Here is what I have so far.

library(RODBC)

# connect to database 
dbhandle = odbcDriverConnect('driver={SQL Server};server=SERVER_NAME;database=DATABASE_NAME;trusted_connection=true')

sampledata <- sqlQuery(dbhandle, "select * from [SERVER].[dbo].[TABLE]")

# Close the connection
close(dbhandle) 

# Create a Date vector containing the 1st of all the subsequent months and subtract 1 day 
# date.end.month <- seq(as.Date("2012-02-01"),length=4,by="months")-1

ASOFDATE <- seq(as.Date("2016-02-01"),length=12,by="months")-1

Somehow in here I think I need to loop through the DataFrame, but I’m not sure how to do it.

for (i in sampledata) {
  do some kind of filter by ASAOFDATE

write.csv(sampledata, paste0("C:/Users/RSMITH/Desktop/test/", ASOFDATE, ".csv"), row.names = FALSE) 

}

So, for instance, I use this to fetch data from the table.

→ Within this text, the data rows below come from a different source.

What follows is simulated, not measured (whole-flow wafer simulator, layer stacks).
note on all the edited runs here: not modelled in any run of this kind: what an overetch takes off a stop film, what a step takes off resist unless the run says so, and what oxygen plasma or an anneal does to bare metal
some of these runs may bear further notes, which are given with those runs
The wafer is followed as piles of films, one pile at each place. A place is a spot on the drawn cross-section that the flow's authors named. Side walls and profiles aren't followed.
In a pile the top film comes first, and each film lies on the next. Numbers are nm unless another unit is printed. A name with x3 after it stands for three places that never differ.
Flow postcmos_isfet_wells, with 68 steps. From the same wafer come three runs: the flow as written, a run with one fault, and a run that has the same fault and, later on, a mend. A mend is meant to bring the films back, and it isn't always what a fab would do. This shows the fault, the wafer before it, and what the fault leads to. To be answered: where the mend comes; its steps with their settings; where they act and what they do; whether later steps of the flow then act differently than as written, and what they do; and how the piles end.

dataset <- sqlFetch(dbhandle, "DATA")

The data set has these fields: N_ID,SEQ_NO,REPORT_PERIOD_END,CONTACT_ID,CONSOL_KEY,CUSTOMER_NAME,COMPANY_CODE,SECTOR,OFFICER,ASOFDATE,COMPANY,REPORT_LINE

I create a list of month end dates that I want to 'filter' for: ASOFDATE <- seq(as.Date("2016-02-01"),length=12,by="months")-1

Then, 'filter' records in the table, based on ASOFDATE, and save each chunk as a CSV, with the date in the file name.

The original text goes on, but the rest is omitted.